We could go further and have a language written to run in a sandbox VM especially for that with a GUI library designed for the task instead of being derived from a document format.
Can you elaborate more on how this works? Do you mean JS loading server generated HTML into the DOM?
Note that with this approach you don't need to "render" anything, browser already done it for you. You merely attaching functionality to DOM elements in the form of Component instances.
I entirely agree. It is what I do when I have to - although I mostly do simple JS as I am a backend developer really, and if I do any front end its "HTML plus a bit of JS" and I just write JS loading stuff into divs by ID.
When i have worked with front end developers doing stuff in react it has been a horrible experience. In the very worst case they used next.js to write a second backend that sat between my existing Django backend (which had been done earlier) and the front end. Great for latency! It was an extreme example but it really soured my attitude to complex front ends. The project died.
Putting React with those two is a wild take.

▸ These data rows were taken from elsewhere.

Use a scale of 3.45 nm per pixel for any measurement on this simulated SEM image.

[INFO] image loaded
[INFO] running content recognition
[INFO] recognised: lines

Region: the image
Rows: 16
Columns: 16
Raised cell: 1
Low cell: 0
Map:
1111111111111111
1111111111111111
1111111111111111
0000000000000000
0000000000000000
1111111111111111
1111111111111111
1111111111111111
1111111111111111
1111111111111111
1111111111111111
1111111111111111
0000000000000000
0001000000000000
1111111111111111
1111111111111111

> 99% percent of websites would work a lot better with SSR and a few lines of JavaScript here and there and there is zero reason to bring anything like React to the table.
Probably but as soon as you have a modicum of logic in your page the primitives of the web are a pain to use.
Also, I must be able to build stuff in the 1% space. I actually did it before: I built an app that's entirely client-side, with Vue, and "serverless" in the sense that it's distributed in the form of one single HTML file. Although we changed that in the last few months to host it on a proper server.
The level of psychological trauma that some back-end devs seem to endure is hilarious though. Like I get it, software sucks and it's sad but no need to be dramatic about it.
And btw, re forbidding stuff: no library, no process, no method can ever substitute to actually knowing what you're doing.
That's hilarious.
Casey Muratori truly is right when he says to "non-pessimize" software (= make it do what it should do and not more), before optimizing it.
The problem was that the front end developers involved decided to use Next.js to replace the front end of a mostly complete Django site. I think it was very much a case of someone just wanting to use what they knew regardless of whether it was a good fit - the "when all you have is a hammer, everything looks like a nail" effect.